The Recycling Partnership recently announced its newest project, with Denver Public Works, to help the Colorado city boost diversion rates for aluminum and steel cans. The three-month program will be funded in part by a $240,000 grant from the national nonprofit.
Using a similar strategy to their other residential education pilots, staff from The Recycling Partnership will assist city workers in tagging carts with information cards along four routes. The campaign will also include mailers, signs and social media activity.
Before-and-after waste characterization data provided by Cascadia Consulting Group will help assess the pilot's effectiveness in increasing can diversion. According to a press release, any progress on raising the city's residential diversion rate from 20% to a goal of 34% by 2020 will be seen as a success.

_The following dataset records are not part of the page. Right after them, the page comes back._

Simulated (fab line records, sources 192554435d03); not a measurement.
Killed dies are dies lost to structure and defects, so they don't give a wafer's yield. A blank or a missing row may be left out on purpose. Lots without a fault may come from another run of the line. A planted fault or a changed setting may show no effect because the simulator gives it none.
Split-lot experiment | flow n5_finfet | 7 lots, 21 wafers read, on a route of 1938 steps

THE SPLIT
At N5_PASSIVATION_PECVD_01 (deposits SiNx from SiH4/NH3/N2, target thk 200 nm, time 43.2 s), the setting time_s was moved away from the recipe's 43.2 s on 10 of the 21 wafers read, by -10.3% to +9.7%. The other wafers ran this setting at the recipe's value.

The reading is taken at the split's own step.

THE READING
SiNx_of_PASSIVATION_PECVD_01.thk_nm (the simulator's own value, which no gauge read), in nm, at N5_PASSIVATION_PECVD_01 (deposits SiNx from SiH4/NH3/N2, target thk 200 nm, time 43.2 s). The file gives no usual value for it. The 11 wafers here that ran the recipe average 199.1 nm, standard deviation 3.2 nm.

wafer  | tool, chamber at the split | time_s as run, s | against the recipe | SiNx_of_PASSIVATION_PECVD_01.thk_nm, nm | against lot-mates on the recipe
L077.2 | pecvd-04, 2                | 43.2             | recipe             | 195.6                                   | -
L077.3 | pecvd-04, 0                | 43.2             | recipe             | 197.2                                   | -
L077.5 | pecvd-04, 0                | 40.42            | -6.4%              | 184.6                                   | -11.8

This will be the first time The Recycling Partnership has brought its curbside education approach to bear specifically on capturing more of certain items in a recycling program, rather than keeping them out of it. Following early pilots in multiple Massachusetts municipalities last year the national nonprofit has expanded its efforts. As seen most recently in Atlanta and Chicago, this method has been more commonly used to reduce contamination from items such as plastic bags.
While the release noted that Denver's recycling stream may be cleaner than others, the city has been taking a lot of heat for its low diversion rate recently. Last year, local recycler Eco-Cycle and the Colorado Public Interest Research Group released a report calling it "abysmal." At the time, the city's residential diversion rate was just 18%. The city has since approved the purchase of thousands of new collection carts, including purple recycling models, to help standardize service and increase participation in their voluntary program. This is seen as a good step, though interest has also been shown for better recycling access in multi-unit buildings and expanded organics collection options.
Because of its location near cheap landfills, Denver hasn't been able to justify a full-scale organics push yet. Though the stable prices and theoretically limitless recyclability of aluminum or steel cans make them a safer place to start. According to the Environmental Protection Agency's most recent data, the average national recycling rate is close to 71% for steel cans and 55% for aluminum. The fact that Colorado doesn't have a bottle bill also means there won't be competition for these cans and less of an excuse for residents to not just put them in their purple carts.